Back on August 4, as part of a Newbery preview post, I made an offhanded comment about the cover of The Underneath. Something about jowly dogs and kittens under a bed – that’s what it looks like, anyway – and said, “No thanks.” Then I received an email from Kathi Appelt. “Right,” I thought, “An author read my website and is contacting me about not reading her book."
It was right, and she challenged me. If she sent me a book, would I give it a try? Would I read a couple of chapters even if I disliked it intensely?
Um, yes. Yes, I would. So, properly humbled of my judge-a-book-by-its-cover-itis, I read it. And here’s what I think.

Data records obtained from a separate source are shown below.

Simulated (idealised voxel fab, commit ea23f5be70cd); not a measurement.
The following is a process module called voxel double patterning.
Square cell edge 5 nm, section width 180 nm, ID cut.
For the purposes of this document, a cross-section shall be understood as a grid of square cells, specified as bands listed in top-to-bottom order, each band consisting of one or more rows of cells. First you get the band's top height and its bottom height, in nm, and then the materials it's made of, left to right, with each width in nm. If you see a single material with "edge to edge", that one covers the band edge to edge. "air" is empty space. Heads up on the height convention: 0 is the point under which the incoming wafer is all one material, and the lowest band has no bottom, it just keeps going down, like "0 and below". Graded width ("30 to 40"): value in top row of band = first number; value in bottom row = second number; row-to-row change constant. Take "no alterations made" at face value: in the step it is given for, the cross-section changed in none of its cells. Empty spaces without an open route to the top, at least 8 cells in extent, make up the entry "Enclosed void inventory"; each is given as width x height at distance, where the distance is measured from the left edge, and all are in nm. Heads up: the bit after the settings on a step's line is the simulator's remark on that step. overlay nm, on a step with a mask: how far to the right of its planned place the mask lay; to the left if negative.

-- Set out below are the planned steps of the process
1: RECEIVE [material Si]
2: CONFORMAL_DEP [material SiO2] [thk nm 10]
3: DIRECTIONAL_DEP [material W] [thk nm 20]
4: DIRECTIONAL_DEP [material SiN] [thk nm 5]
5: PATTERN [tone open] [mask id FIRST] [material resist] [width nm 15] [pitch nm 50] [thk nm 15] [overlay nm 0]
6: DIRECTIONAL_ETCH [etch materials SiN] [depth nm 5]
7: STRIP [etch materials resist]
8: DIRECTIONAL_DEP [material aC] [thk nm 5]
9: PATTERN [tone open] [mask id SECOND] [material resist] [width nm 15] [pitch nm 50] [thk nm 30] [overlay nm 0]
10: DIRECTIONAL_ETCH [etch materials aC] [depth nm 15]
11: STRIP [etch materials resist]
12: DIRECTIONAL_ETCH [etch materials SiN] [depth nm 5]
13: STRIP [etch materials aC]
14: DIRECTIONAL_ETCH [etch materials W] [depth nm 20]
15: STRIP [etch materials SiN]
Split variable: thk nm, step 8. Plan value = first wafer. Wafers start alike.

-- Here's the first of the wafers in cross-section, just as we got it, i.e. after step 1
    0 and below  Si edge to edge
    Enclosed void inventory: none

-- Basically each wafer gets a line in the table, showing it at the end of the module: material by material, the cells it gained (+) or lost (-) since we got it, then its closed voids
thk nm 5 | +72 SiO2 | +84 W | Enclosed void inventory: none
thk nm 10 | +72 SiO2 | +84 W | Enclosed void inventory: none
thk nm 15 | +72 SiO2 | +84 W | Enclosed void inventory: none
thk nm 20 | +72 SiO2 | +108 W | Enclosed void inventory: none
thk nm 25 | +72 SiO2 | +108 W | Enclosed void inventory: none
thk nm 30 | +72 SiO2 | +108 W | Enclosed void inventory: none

First, about the cover: It is a dog and kittens, but they aren’t under a bed. They’re under a front porch, hiding from a wicked master, a master who has already shot the dog and who’s willing to use the cats as alligator bait. This isn’t a mushy, cutesy, puppy and kitties story. (That was my inaccurate cover judgment.) This is a story of survival, of friendship and love and determination and finding good while surrounded by evil.
It’s also a story of revenge, of hatred and death and deception and betrayal.
Numerous stories are woven together seamlessly, and I have to admit, those are the books I love. Seeing how multiple threads come together to form one yarn fascinates me. In The Underneath it’s stories of a crippled dog and orphaned kittens, an abused boy grown into a drunken and abusive adult, a monster alligator, a grandmother snake with festering hatred and desire for revenge, a granddaughter leaving her family for true love, an ancient tree in an ancient forest, and more I’m forgetting, surely. Each story is told in short chapters, 124 total, none more than three to four pages.
All the reviews and comments that say The Underneath reads like a poem or a novel in verse are correct. Each chapter is like a small bubble that, upon being read, begins floating away. Just as it’s about to disappear from the reader’s memory, more is added to that part of the story. The bubble swells slightly and floats in the reader’s conscience a bit longer. More is added to each bubble, and each floats independently of the others. They bump and swirl together and eventually all merge into one, well-constructed novel.
The Underneath has received plenty of Newbery discussion, and rightly so. Whatever accolades it receives (in addition to being a National Book Award finalist) are deserved, and I won’t argue. It’s not, however, a book I’ll eagerly put into students’ hands. It’s heavy, heavy, heavy.
Oh, one more thing. Thanks, Ms. Appelt, for challenging my book cover judgment.